This is a looks post. Insert standard disclaimer about inner beauty, yada yada yada.
The best ways to look better (and sexier) are to (a) be in shape and (b) have clear skin. You can’t really separate the two, because a pizza face will defeat a bangin’ body, and nobody will care about your luminous, dewy skin if it houses a 300-lb. body. Body and skin are two areas where pretty much everyone has room for improvement, too. Unless your job is to be professionally fit and beautiful, there’s always a next level you can achieve in these areas.
But let’s say you have a decent body and decent skin – are you undoing much of the good of those attributes by dressing poorly? I’ve talked about this before, but FIT is the number one thing that can make the difference between frump and fantastic. Clothes that fit properly advertise that you are put together, savvy, and confident. Clothes that fit poorly suggest that you are sloppy, complacent, and/or timid about yourself – NOT that you are so focused on God that you can’t be bothered with the ~things of this world~ like fashion. Also, fit is not about sexy, plunging necklines or short skirts (for the ladies), or leaving half of the buttons of your shirt undone (men). It’s about wearing clothes that are correctly proportioned to your body type. When you wear clothes that accentuate your body (as opposed to showing it off in a trashy way), you’re basically saying, “I’m comfortable with my body, and therefore myself. I’m a person you want to get to know.”
Hipsters aside, most Americans wear clothes that are too baggy. Part of this is probably because too many Americans are also obese or overweight, but how is anyone supposed to see what is good (and sexy) about you if you are hidden inside a fabric bag? This morning at church I sat behind a row of five twentysomethings, and the frump was plentiful on the part of the women. The woman who put the most effort into her outfit was overweight, and the other two were wearing jeans and boring knit tops (and no obvious hairstyling or makeup). Zzzz. The guys looked like they had put more effort into their looks than the women (the guys, too, were wearing jeans that sort of fit), but they could have bumped things up a couple of notches, easily – like going for darker, fitted denim and collared shirts. This is the pickings for singles in the church?
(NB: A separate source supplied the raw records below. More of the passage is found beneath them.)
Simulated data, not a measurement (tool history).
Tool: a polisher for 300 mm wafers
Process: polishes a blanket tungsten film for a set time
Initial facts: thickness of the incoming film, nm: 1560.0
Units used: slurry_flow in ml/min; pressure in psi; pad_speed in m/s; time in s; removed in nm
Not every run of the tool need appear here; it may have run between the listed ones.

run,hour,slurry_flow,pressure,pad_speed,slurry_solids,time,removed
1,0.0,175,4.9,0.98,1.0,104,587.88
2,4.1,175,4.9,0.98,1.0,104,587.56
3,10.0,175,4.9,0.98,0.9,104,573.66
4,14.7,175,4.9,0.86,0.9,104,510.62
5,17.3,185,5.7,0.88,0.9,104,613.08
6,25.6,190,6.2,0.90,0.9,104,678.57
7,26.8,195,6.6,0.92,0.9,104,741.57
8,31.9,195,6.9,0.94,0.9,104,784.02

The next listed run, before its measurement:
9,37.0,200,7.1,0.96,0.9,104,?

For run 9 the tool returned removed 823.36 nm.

It’s just…if you are single and would like NOT to be single, then stop making it harder for other people to see your inner beauty! If you LOOK like you have inner beauty (yeah yeah yeah, I know, we shouldn’t judge people on their exterior – but when you see someone dressed like a thug, do you not try to move away from that person? so much for not judging people on their exterior…), then maybe people will be more inspired to talk to you to see if you DO have inner beauty. If you’re making people look past 50 extra pounds or through swathes of fabric of an XXL shirt on a M body, you’re just making it harder for someone else to connect with you.
Also: I’ve really come around to the idea that men should always tuck in their shirts. It just looks sloppy (and kind of stuck in 2001/wannabe member of Rascal Flatts/”cool guy church dad”) to leave it untucked. Even for knit polo shirts. Tucking in the shirt and pairing it with a nice belt adds a subtle but nontrivial level of polish to an outfit. NOTE: the shirt needs to FIT – tucking in a billowy blouse-shirt is NOT sexy. But billowy blouse-shirts aren’t sexy and should never be worn in the first place. NOTE 2: the pants need to fit as well. NOTE 3: do not attempt if you have a big ol’ gut. But having a big ol’ gut isn’t sexy, either.